The Sealgairs are seal hunters; killing is in their blood. Until a few years ago Kier was no different, and then one bad hunt stripped her of all ability to kill. Now she can’t even harvest a single mollusc from the sea floor, let alone face a seal with a single knife like she once did. Now her parents go out on the family boat alone and Kier stays behind keeping house and feeling useless.

Her pride as a Sealgair won’t even allow her to find another job, not until the mysterious Lady Erskine offers her a small fortune for just a few weeks of diving. There are only two catches. Kier has to stay at Erskine Manor while she works, a place shrouded by fear and rumour. And the thing she is diving for? Bones.
The setting of this book creates a perfect contradiction between the warm and friendly village and the dark and mysterious manor house, with the sea serving as an ominous background to it all. Oddly Kier doesn’t seem to belong in either setting. She is too wild for the village and not wild enough for the manor house. The only place she seems to truly belong is the sea, but even that turns against her at times and she knows that the sea is too dangerous to be fully trusted.
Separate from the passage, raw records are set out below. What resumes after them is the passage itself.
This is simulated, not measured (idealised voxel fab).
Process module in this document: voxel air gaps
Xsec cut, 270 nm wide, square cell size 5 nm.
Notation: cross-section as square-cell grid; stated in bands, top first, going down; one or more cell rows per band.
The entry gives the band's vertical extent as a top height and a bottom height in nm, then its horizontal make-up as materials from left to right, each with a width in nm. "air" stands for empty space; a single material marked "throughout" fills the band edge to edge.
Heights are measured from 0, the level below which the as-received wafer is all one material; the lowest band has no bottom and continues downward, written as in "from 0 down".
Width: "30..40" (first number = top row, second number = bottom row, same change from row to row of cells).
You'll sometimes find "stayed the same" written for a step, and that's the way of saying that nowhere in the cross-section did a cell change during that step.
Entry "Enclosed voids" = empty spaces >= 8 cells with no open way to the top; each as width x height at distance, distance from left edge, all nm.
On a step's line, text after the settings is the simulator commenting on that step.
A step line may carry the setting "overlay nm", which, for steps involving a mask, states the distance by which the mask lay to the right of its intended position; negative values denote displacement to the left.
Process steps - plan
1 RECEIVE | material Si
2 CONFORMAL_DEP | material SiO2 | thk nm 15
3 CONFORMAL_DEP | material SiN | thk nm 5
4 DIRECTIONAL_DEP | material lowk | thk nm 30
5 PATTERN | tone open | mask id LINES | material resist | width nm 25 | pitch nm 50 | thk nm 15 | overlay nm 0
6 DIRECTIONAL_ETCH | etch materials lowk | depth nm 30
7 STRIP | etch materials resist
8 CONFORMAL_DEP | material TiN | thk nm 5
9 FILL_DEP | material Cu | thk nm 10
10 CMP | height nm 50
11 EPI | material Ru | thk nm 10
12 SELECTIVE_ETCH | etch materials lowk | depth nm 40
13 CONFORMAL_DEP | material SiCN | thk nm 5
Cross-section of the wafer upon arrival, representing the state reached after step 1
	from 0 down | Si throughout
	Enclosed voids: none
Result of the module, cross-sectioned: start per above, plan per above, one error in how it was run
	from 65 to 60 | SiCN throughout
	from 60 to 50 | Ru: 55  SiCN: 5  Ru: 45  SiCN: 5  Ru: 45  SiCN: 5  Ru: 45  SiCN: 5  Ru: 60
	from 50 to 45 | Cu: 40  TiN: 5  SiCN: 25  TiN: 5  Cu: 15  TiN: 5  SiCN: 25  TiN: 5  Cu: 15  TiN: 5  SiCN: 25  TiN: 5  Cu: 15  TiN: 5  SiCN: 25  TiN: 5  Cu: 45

Instead it seems to be people, rather than place, that Kier seems to find that homely warmth with. First her father, then Fie and, later, Breagha. The reader only sees these people through Kier’s eyes and the one thing that seems to connect them is her view of their bravery. Her father is brave when he faces the sea and the seals; Fie is brave when he accepts his own identity despite the challenges of others; Breagha remains brave against uncertainty, isolation, and betrayal. I think that this bravery is a characteristic that Kier greatly respects, whilst at the same time feels that she does not have enough of. She is not brave enough to kill seals anymore, yet also isn’t brave enough to break from tradition and find her own path. Despite this the bravery she shows at the end of the book far outstrips anything shown by any other character.
Whilst I love both the characters and the setting of this book, what makes it is the atmosphere of suspenseful gothic mystery that runs throughout. What happened on Kier’s last hunt? What is wrong with the sea? Why can’t the Erskine’s leave the manor? What does Lady Erskine do with the bones?